Target 2030: Establishing Utility Performance Targets for Carbon Reduction at the University of Toronto

Joel Good, RWDI

The University of Toronto (U of T) is increasing its commitment to reducing its Scope 1 and 2 greenhouse gas (GHG) emissions. U of T has set a target of being a net-zero GHG institution by 2050. A key element to achieving this goal will be to reduce the carbon footprint of all buildings, both existing and new construction.

To support this goal, RWDI's services were engaged to develop an updated utility performance standard for all buildings across three U of T campuses in downtown Toronto, Scarborough, and Mississauga, Ontario. After conducting an iterative energy-modelling approach, performance-based metrics for six archetypal buildings were established, including wet and dry laboratories, that represent most of the buildings across the three campuses. Performance targets were developed for new buildings that will balance technology, costs, and current infrastructure. Staging-improved indices, to keep in tune with codes, were also established, as were tiered improvements that can be applied to existing buildings, which represents a large portion of U of T's total emissions.

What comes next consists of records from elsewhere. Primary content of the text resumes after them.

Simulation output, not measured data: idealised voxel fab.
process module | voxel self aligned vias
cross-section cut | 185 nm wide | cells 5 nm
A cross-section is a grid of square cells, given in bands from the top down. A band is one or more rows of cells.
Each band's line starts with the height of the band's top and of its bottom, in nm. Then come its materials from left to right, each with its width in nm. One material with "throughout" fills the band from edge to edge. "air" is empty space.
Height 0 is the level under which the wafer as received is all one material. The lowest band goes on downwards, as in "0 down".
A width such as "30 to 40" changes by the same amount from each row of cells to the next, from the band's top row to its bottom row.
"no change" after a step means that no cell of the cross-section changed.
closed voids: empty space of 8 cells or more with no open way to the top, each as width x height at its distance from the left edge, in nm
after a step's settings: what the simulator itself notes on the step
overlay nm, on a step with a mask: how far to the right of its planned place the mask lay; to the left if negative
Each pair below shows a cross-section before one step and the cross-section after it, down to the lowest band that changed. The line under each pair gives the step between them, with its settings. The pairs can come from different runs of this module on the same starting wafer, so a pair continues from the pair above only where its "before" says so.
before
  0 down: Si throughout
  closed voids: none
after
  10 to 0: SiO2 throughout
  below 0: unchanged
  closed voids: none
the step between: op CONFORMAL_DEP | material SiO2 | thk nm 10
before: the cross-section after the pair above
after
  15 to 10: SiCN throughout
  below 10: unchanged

This session provides an overview of U of T's overall approach, including details about the key considerations mentioned above. It will also highlight key findings and limitations related to both wet and dry laboratory building types.

Learning Objectives

  • Hear about considerations for academic and research facilities seeking to improve utility performance;
  • Learn key elements to achieving a net-zero greenhouse gas institution;
  • Learn key steps to develop an updated utility performance standard for all buildings across campus; and
  • Learn how to work toward reducing the carbon footprint of all buildings, both existing and new construction.

Biography:

Joel is a Principal and the Sustainability Practice Area Leader with RWDI where he is a trusted advisor on projects aiming to create comfortable, sustainable built environments. Joel specializes in energy and daylight modelling, solar and reflected light studies, thermal & visual comfort, and net-zero strategies.

 

Note: Abstracts and biographies are displayed as submitted by the author(s) with the exception of minor edits for style, grammar consistency, and length.